He was an illegitimate son of Thomas Tunstall of Thurland Castle, Lancashire; his legitimate half-brother, Brian Tunstall, was killed at the Battle of Flodden in 1513. Cuthbert seems to have studied at Oxford, at Cambridge and at Padua, and became a distinguished scholar, winning favourable comment from Erasmus. Having held several livings in quick succession, he became chancellor to William Warham, Archbishop of Canterbury, in 1511, and was soon employed on diplomatic business by King Henry VIII and Cardinal Wolsey, being sent to Brussels in 1515 and to Cologne in 1519. He was present during the famous Diet of Worms in 1521.

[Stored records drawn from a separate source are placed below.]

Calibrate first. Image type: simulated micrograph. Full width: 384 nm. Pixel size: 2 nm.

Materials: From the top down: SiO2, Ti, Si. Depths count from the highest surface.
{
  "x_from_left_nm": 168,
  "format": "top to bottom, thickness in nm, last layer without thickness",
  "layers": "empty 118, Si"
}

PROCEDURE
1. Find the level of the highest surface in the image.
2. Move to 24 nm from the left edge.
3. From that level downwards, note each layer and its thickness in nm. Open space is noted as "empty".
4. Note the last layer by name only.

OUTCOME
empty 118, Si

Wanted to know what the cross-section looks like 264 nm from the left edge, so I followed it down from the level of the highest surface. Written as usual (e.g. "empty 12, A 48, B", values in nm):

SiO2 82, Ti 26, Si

In 1516 he had been made Master of the Rolls; in 1521 he became Dean of Salisbury, in 1522 Bishop of London, and in 1523 keeper of the privy seal. For Henry VIII he negotiated with Charles V, Holy Roman Emperor, after the Battle of Pavia in 1525, and he helped to arrange the Peace of Cambrai in 1529. In 1530 he succeeded Wolsey as Bishop of Durham. However, Tunstall's religious views soon caused anxiety. He adhered firmly to the traditional teaching of the Church, but after some hesitation he accepted Henry as its head and publicly defended this position. In 1537 the bishop was appointed president of the new council of the north, but although he was often engaged in negotiations with the Scots, he found time to take part in other public business and to attend parliament, where in 1539 he participated in the discussion on the bill of six articles. Although he disliked the religious policy pursued by the advisers of King Edward VI and voted against the first act of uniformity in 1549, he continued to discharge his public duties without molestation until after the fall of Edward Seymour, 1st Duke of Somerset; then in May 1551, he was placed in custody.
A bill charging Tunstall with treason was introduced, but the House of Commons refused to pass it; he was, however, deprived of his bishopric in October 1552. On the accession of Mary in 1553 he was released and again became Bishop of Durham, but during this reign he showed no hostility to the Protestants. When Elizabeth I came to the throne he refused to take the oath of supremacy, and would not help to consecrate Matthew Parker as Archbishop of Canterbury. He was arrested, and was a prisoner at Lambeth Palace when he died.
Among Tunstall's writings are De veritaie corporis et sanguinis domini nostri Jesu Christi in eucharistia (1554); and De arte supputandi libri quattuor (1522). The bishop's correspondence as president of the council of the north is in the British Museum.